Charles Hamilton Houston – September 3rd in African American History

Charles Hamilton Houston

September 3, 1895 Charles Hamilton Houston, former Dean of Howard University Law School and NACCP Litigation Director, was born in Washington, D. C.

Houston graduated from Amherst College in 1915, where he was valedictorian. In 1917, he enlisted in the U. S. Army and served in Europe during World War I until 1919. He earned his Bachelor of Laws in 1922 and a doctorate in 1923 from Harvard Law School.

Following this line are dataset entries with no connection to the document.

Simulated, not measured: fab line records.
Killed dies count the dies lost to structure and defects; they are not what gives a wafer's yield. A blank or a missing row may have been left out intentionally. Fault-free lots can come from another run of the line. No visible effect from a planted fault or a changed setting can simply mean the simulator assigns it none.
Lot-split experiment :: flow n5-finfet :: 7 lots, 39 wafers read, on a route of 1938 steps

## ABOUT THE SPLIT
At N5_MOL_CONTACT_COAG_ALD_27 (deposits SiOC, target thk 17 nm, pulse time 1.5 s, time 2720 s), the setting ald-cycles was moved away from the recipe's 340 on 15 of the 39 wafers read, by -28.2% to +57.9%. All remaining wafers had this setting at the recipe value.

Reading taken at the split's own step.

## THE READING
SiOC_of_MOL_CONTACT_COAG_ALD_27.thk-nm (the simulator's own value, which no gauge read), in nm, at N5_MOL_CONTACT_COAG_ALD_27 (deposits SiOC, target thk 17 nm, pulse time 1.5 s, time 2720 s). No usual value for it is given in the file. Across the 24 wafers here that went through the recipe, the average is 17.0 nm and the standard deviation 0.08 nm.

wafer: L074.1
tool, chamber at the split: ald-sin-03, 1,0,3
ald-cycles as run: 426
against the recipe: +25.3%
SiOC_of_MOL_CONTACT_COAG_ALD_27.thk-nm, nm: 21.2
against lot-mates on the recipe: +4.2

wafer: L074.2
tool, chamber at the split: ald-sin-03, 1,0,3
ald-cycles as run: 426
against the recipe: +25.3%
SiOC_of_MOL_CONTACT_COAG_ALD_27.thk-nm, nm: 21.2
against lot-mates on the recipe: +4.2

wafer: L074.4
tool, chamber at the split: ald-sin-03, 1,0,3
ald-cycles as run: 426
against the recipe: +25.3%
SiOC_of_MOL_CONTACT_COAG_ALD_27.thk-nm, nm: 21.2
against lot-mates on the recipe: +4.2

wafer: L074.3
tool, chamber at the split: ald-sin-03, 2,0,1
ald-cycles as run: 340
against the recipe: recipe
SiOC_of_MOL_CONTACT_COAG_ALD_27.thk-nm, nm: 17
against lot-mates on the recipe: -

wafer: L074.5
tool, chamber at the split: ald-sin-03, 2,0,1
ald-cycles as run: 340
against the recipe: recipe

During his time at Harvard, Houston became the first African American editor of the Harvard Law Review. Over his career, Houston played a role in nearly every civil rights case before the Supreme Court between 1930 and 1950 and was known as “the man who killed Jim Crow”. He also trained future Supreme Court Justice Thurgood Marshall. Houston died April 22, 1950 and was posthumously awarded the NACCP’s Springarn Medal in 1950.

In 1958, the main building of the Howard University School of Law was dedicated as Charles Hamilton Houston Hall. In the fall of 2005, the Charles Hamilton Institute for Race and Justice at Harvard Law School opened. His biography, “Groundwork: Charles Hamilton Houston and the Struggle for Civil Rights” was published in 1983.